Life is hectic, but happy, in homecoming for Wilson

New Ravens cornerback, former Terps star, learning on the fly after trade from Seattle

September 03, 2010|By Don Markus, The Baltimore Sun

If new Ravens cornerback Josh Wilson looked a bit dazed and confused Friday, it was for good reason. The former Maryland star had spent the last three days flying back East from Seattle after being traded Tuesday by the Seahawks, then flying to St. Louis and back with his new teammates and coaches for the final preseason game.

"I'm not sure what day I got traded," Wilson joked, talking with reporters after morning practice in Owings Mills. "I'm not sure where I live right now. Somebody asked me how far is home from here? I don't know how to get to the highway from here. I'm still figuring everything out."

Along with familiarizing himself with names and faces, Wilson will have to learn the team's playbook as the Ravens get ready for the 2010 season opener a week from Monday against the New York Jets in East Rutherford, N.J.

"It reminds me of being a rookie again. I'm walking everywhere with this playbook," Wilson said. "I'm trying to pull my coaches aside, 'Let's go over this playbook.' Normally I carry my Bible around. Right now I'm going to have my Bible in my left and my playbook in my right."

Depending on how quickly Wilson can devour the playbook, he could find his way into the lineup against the Jets as either the team's nickel back or even as a starting cornerback if Lardarius Webb is not able to go. Wilson, who had an 89-yard kick return for a touchdown as a rookie, could also be used there.

"He's a guy who obviously started for two years, so I wouldn't put any limits on what he can possibly do," Ravens coach John Harbaugh said. "It's just a matter of how quickly he learns what we're doing and how comfortable we are in putting him out there. The situation could dictate that he has to be out there, and that's why we felt like we needed a quality player who's got some experience."

Asked if he could see himself playing in the opener, Wilson said, "Whatever I have to do, if I have to sit here and every day go over this defense and come out here by myself and figure it out, that's what I'm going to do. I'm going to do whatever it takes. That's just the competitive nature in me."

The trade took Wilson by surprise, but maybe it shouldn't have been that big a shock. Going into his fourth season with the Seahawks after being drafted out of Maryland in the second round, Wilson said that new coach Pete Carroll had asked him when they met last spring "was I ready to compete for a starting job?"
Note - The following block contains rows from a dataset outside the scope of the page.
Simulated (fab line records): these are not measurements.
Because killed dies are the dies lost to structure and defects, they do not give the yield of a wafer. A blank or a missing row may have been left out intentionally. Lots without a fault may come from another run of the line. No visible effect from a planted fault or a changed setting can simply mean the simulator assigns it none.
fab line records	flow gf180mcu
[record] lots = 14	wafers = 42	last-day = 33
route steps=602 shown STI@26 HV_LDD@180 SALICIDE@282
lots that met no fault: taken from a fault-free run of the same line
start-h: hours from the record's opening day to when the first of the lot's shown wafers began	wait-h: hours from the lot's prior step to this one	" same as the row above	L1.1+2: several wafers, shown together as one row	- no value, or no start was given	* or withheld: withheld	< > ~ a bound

Wilson said that he was told about the trade when he came off the practice field around 3 p.m. Tuesday and informed that he had a 10:15 p.m. red-eye flight back to Maryland. He went home, packed up some clothes and picked up his wife and their dog for the trip home. He has known his wife, Jazmin, since they dated in high school.

There is some irony that the player he might replace is his former Maryland teammate and longtime mentor Domonique Foxworth, who was lost for the season on the eve of training camp with a knee injury.

"To me it's a true blessing," Wilson said. "I had two years with Domonique [at Maryland]. My freshman year I was his backup and all I did was listen to what he said. My sophomore year we were on the field starting together and I was still listening. He went on to get drafted and I was still listening…Now being here, I'm going to go over to his house and get into this playbook and start all over again."

The homecoming is nice, but getting traded to a Super Bowl contender is even better.

"Being here and being at home is definitely No. 2," said Wilson, who grew up in Prince George's County. "No. 1 is having a pass rush. The front seven, I grew up watching these guys and being excited. Circumstances may not have been how I thought I was going to get here, but I'm definitely glad I got here."

C. Williams satisfied with preseason

Though the preseason did not end on a postive note for Cary Williams, the Ravens cornerback believes he has done enough to earn both a spot on the 53-man roster and a place in the secondary rotation.

"I feel good about it because I see improvement in my game," Williams said Friday. "I've continued to grow and I've continued to improve and get better in every aspect of the game both on and off the field."

Williams had played solidly in the team's first three preseason games, intercepting two passes and returning them for a combined 62 yards and breaking up four other passes. But Williams got beat by St. Louis Rams receiver Danny Amendola for a 36-yard pass that led to the first touchdown in a 27-21 loss for the Ravens Thursday night.

"It was a double move; it is what it is. Those things happen. It's part of the game," said Williams. "I've got a short memory."

Williams, who will start the season with a two-game suspension for violating the NFL's personal conduct policy, said that he remains hopeful that he will stick with the Ravens.